The memory usage of a program is not a function of the language in which that program is written. You can write code that uses a ton of memory in C#, you can do the same in C.
That said, I will try to address some of what you're asking:
how are stored and handled global variables
They are given memory addresses. When you use a global, the compiler just uses that known address. (What, did you expect a complex answer?)
that global variables are locate at the end of the program code
On some architectures that may be the case, but it need not be. On Windows (using the Portable Executable file format) they are not in any way related, and may be mapped to completely different arbitrary locations. In fact, most likely this is not the case on more recent architectures, which discourage placing code where data lives (for security purposes -- you don't want a buffer overrun to be allowed to overwrite your program code)
if I am not wrong, on modern x86 OSes, every program gets its own adress space starting from 0
You are not wrong in theory, but you are wrong in fact. Even if linkers could really do this, few would, simply because 0 is used as the
null constant. Usually however, the issue is that there are dynamic libraries, or other items that consume pieces of your process' address space, well before your code is actually loaded. (For example, a reference to the file where your code is located, or a block of memory which contains the command line passed to your program)
I read that allocating memory using malloc expands heap
Well, you're assuming that there is only one heap. On Windows at least, each DLL usually has it's own heap, and you can create heaps on the fly/at will. The way heaps are classically explained in Computer Science courses are usually assuming a system where there is no base operating system or virtual memory in play.
You are confusing memory with address space here for modern processors. Address locations of things often have very little to do with where they are physically stored. The Wikipedia article on Virtual Memory might make things make a bit more sense for you. Good luck!
the PE exe file actually has informations about global variables that can be distinguished from other data
Not exactly. The PE file format has a section where static data is stored, and that region of the file is memory mapped. The code knows where in that big chunk where the specific globals you're looking for are.
That Os actualy maps them to lets say "best" space available
Modern processors use a flat memory model. It's just as easy to access any one address as it is to access any other.
I always thought that compiled code is no further changed by OS at runtime
It isn't (well, for the most part, the reasons it might change are a whole can of worms in and of themselves). To access the global, the code itself needs to know the base address at which it is loaded. It can calculate where the data block of the PE file is loaded from that, for the most part. That said, compilers are free to put globals pretty much anywhere; the fact that the PE spec has a place for initialized data does not mean the compiler has to use it (MingGW, for example, I believe does not use that area).
First, does .exe contains information about stack size needed?
Yes, there are settings controlling both the reserved size of the stack as well as the committed size of the stack. Because Stack Overflows can be handled safely on Windows, usually the stack is only 1 MB; on *nix machines it's usually 8MB or more.

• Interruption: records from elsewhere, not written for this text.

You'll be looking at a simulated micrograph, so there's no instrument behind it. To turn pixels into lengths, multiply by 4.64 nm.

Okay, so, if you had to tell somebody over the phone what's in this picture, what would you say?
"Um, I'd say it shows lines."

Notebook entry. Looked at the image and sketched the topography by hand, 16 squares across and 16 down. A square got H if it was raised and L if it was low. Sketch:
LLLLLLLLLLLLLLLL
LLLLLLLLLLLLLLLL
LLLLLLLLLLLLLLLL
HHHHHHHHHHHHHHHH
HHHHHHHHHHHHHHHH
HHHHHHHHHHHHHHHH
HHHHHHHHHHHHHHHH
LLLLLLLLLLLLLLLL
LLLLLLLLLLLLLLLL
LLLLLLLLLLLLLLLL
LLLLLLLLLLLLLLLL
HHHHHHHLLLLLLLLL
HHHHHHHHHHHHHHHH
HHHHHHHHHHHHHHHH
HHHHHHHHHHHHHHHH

And is stack size limited?
Not as far as I am aware. That said; there are of course practical limitations. First and foremost, address space reserved for the stack will not be usable for anything other than the stack. There are also large portions of the address space that are reserved by the Kernel for various uses; not to mention the actual code and data on which your program operates. If you are using more than 1MB of stack, you should consider using a heap allocated stack for your data, and switch to an iterative solution, or seriously rethink how your program operates. 1MB of stack is much much more than is commonly used.
And second, is there any article you now about, that contains this informations, and/or informations what does PE format contauns are how is this coded to be seen when disassembling .exe file
You can read the PE Spec: http://www.microsoft.com/whdc/system/platform/firmware/pecoff.mspx
On modern systems, you can essentially forget about knowing exactly where code segments and data are located both physically and virtually. The Processor does not care or enforce anything like this, so there is no reason any operating system or program is forced to use any sort of memory organization. In particular, the concept of a Heap in Windows is much different than what is typically taught in Computer Science courses. In Windows (and other modern OSs), the heap is nothing more than a bunch of memory dolled out by the OS. The location, however, of that memory is completely variable. Ask for the OS for one block, you might get it at 0x00005556, and you might get the next block at 0xFFFF890. There's no reason for a distinction because the processor underneath simply does not care.